I think most people who haven't lived this problem assume it is only an issue for big tech, when in reality big tech are the only ones who can afford to build their own internal tools to alleviate their pain. If any of you have felt this pain, we'd love to speak with you! And your comments and questions are welcome.


I think this is really great. Do you have a public transparency report feature on the roadmap?


We do already offer company specific transparency reports, so they can analyze the threats on their platform and the agencies investigating them! We have also been thinking more generically about offering a public transparency report that doesn't give away any customer specific details.

Love to know your thoughts!


Congrats on the launch.

What's the hardest thing you have found getting Kodex to this point?

How many government bodies are you connected to? Can you use your platform even if they do not use it?

Do you use a subscription pricing model?


Great questions! The hardest part was probably getting our initial customer. This is inherently sensitive company info, and getting the initial social proof & trust from a big name opened a lot of doors for others to trust us.

We have about 60 agencies verified with us so far. What's interesting about this problem is that the company dictates how government agencies contact them. As a result, the moment our customers adopt Kodex, they automatically pull in any government agency that wants to contact them. We have new government agents signing up everyday to send our customers requests.

We do use an annual subscription pricing model.

Happy to connect offline!


> As a result, the moment our customers adopt Kodex, they automatically pull in any government agency that wants to contact them.

Am I reading this right: agencies aren't reaching out to companies because it's kinda hard to because every company has their own process? Or at least, agencies are slowed down by this fact? So, couldn't adopting your product be seen as a bad thing? If a company prefers noncompliance to government agencies (legal noncompliance through explainable bureaucratic friction), and the lack of a product like yours allows for friction to slow down both the government sending, and companies responding to, for example FBI requests, that sounds like an ideal state for some companies.

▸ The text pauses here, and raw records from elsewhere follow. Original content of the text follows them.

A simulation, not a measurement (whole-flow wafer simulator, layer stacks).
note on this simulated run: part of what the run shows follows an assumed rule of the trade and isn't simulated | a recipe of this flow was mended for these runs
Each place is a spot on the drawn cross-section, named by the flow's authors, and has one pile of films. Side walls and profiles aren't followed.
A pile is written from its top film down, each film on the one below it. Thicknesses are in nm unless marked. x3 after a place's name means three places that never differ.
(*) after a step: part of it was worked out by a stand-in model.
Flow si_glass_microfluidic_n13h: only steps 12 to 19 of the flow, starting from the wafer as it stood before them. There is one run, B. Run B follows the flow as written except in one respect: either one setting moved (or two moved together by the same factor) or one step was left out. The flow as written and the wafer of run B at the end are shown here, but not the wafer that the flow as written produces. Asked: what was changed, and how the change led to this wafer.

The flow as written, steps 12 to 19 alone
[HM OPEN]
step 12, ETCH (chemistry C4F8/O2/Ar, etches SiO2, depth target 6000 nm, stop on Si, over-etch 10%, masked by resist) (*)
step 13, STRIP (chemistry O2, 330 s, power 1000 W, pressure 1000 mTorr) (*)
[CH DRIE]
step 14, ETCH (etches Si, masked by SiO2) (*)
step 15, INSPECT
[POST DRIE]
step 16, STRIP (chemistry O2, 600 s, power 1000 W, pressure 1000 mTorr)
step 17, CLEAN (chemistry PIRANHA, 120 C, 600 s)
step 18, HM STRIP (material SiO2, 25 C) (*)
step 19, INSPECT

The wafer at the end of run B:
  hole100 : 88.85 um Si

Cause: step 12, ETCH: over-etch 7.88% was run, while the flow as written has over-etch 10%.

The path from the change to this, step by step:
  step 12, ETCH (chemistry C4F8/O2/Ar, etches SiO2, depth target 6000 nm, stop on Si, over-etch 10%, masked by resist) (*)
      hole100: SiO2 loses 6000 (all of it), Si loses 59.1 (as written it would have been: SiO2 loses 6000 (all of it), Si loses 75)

Say for example if I manage a wiki, forum, library etc for protest movements, I would be motivated to make it as hard as possible for the FBI to investigate some of my users that the FBI has improperly identified with the unjust "Black Identity Extremist" [1] label. I mean, obviously I wouldn't become a customer of yours, but if other companies also don't become your customer, the FBI has less resources writ large to deal with my organization manually. Therefore, in general, it's helpful for everyone to avoid helping the FBI do their job more easily, right?

[1] https://www.aclu.org/issues/racial-justice/protectblackdisse...


Thanks for the comment!

I see what you're saying, but I think there is a fundamental misunderstanding - Kodex was made to make things easy for the company, not the government. Agencies are never deterred from reaching out to companies because it's "kinda hard," nor because it's different for each company. It actually doesn't even slow them down - data requests are already growing ~25% YOY. Govt agencies get more and more resources to serve subpoenas, but companies are left to fend for themselves with an ever increasing volume. The moment a company receives a subpoena, the company is now legally obligated to respond in one way or another. The nuance is that you don't necessarily have to comply and provide data - the company can push back on the legality of subpoena, but it will still need to be addressed one way or another.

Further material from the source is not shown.